RE: [css-variables] Last call comments

> > - Why don't you find alarming that a function number of parameters cannot be changed in the future because of the strange decision of to use the comma both for the argument separator and as a part of the remaining value (and, worse, that the number of arguments is different in the planned attr() and var() functions while they serve the same goal)? My proposal would at least allow to split the parameters in three section (target, options, fallback) instead of just two.
>
> Because we have a long history in CSS of being able to extend things
> without needing to employ commas already. I think it's been
> well-established that we're capable of doing this. We use commas only
> to separate lists of parallel items, and sometimes to separate
> arguments in functions.

What bother me is that the number of arguments is inconsistent between attr() and var() and that adding new stuff to var() will have an impact on your other responses. If add parameters before the property name, replacing 'var(foo' will not work anymore; if we add parameters after, the parameters should be simple enough not to require commas to separate and that's not necessarily going to be possible (or things are going to be very verbose). For instance, I don't like that specifying type conerters on attr() and var() will have different sytnaxes. It's

Also, sorry, it's ugly to have the comma changing of meaning inside the same parser context (it really makes bottom-up parsers hard to write and it breaks the natural parsing operation that my head is performing on the var() function).

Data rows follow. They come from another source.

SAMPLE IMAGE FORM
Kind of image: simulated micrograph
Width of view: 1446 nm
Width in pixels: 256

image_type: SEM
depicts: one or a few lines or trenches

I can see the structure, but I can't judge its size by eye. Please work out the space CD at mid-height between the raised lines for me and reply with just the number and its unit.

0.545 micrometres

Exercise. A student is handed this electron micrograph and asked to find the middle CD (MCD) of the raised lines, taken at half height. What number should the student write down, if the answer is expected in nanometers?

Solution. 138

> > - Why is a solution that disallow the simple CTRL+F replace of a variable name in a css file prefered to a solution that doesn't?
>
> This has been explained - using the exact same syntax on both setting
> and getting has a good chance to lead to confusion, which we can avoid
> by making them slightly different. Fully repeating the name of the
> variable, like "var(var-foo)", seems redundant. As it stands, you can
> perform two find-and-replace operations to rename a variable - one for
> "var-foo" and and one "var(foo". If your variable name is chosen
> well, you can do it with a single operation, just replacing "foo".

This argument doesn't apply to my proposal (in fact, I should stop call that my proposal and just say: return to what Roland Steiner initially proposed at the beginning with its apply function that I and Brian did agree with after a lot of doubts and reflection).


> > - Why is the chosen syntax making it impossible to write all property names (or even completely unrelated things you may want to reference to) while there would be no technical difficulties to allow them at the same cascaded time than custom properties (and when it's already possible in some preprocessors).
>
> This has been explained several times - there are substantial
> difficulties with allowing arbitrary cycles in CSS properties, because
> a lot of CSS properties already rely on each other's values in
> particular ways. There are ways to avoid this, but they have their
> own drawbacks. This requires further thought and implementation
> interest before the group is comfortable working on it.

Again, this does not apply. What we all ask for is the ability to reference the cascaded/specified value and that value doesn't have any internal dependency: that's exactly the same thing that we are doing with custom properties, by the way.


> > - Why did the spec evolve so few in the past year albeit all the feedback that the list has received in the mean time? Weak signals aren't immediately actionnable, I can understand that, but in the era of Big Data that no one did take the time to really extract objective arguments out of the subjective proposals out there is making me disturbed.
>
> Because the feedback has been mostly bikeshedding on names and syntax,
> and this version of the spec is purposely trying to deliver a simple
> version of the functionality, rather than padding out the spec with a
> lot more stuff that'll slow it down. I am very purposely *not*
> interested in adding more functionality right now - I wish to save
> that to v2. This has been mentioned before. (Note that I've got a
> list of things that I'd definitely like to add to Variables right now,
> but I'm purposely holding them back to help the spec's own progress.)

Features-wide, I agree. Syntax-wide, you argument doesn't make any sense. Changing the syntax is not really something that will 'slow down' the spec. Whatever. I'm really under the impression that you justify with 'we want to rush' some bad decisions that will hurt in the future but that match your own personnal taste.

It's not because you plan to delay an important feature to level 2 that you should not think about how to integrate the feature later on in your syntax. When I see that from the Tab's initial draft to the current spec the number of changes is exactly 3 (data->var, variable property->custom property, CSS Variables->Custom Properties for Cascading Variables) and that all are pretty minor, I guess that it means the initial work was just pefect. I'm impressed by so much inner greatness.


Anyway, even if I'm still not satisfied with the responses, if it's the response that the group has to give me, then I'm going to dismiss my objection because it doesn't make sense to try any longer to get what people are just not ready to grant you.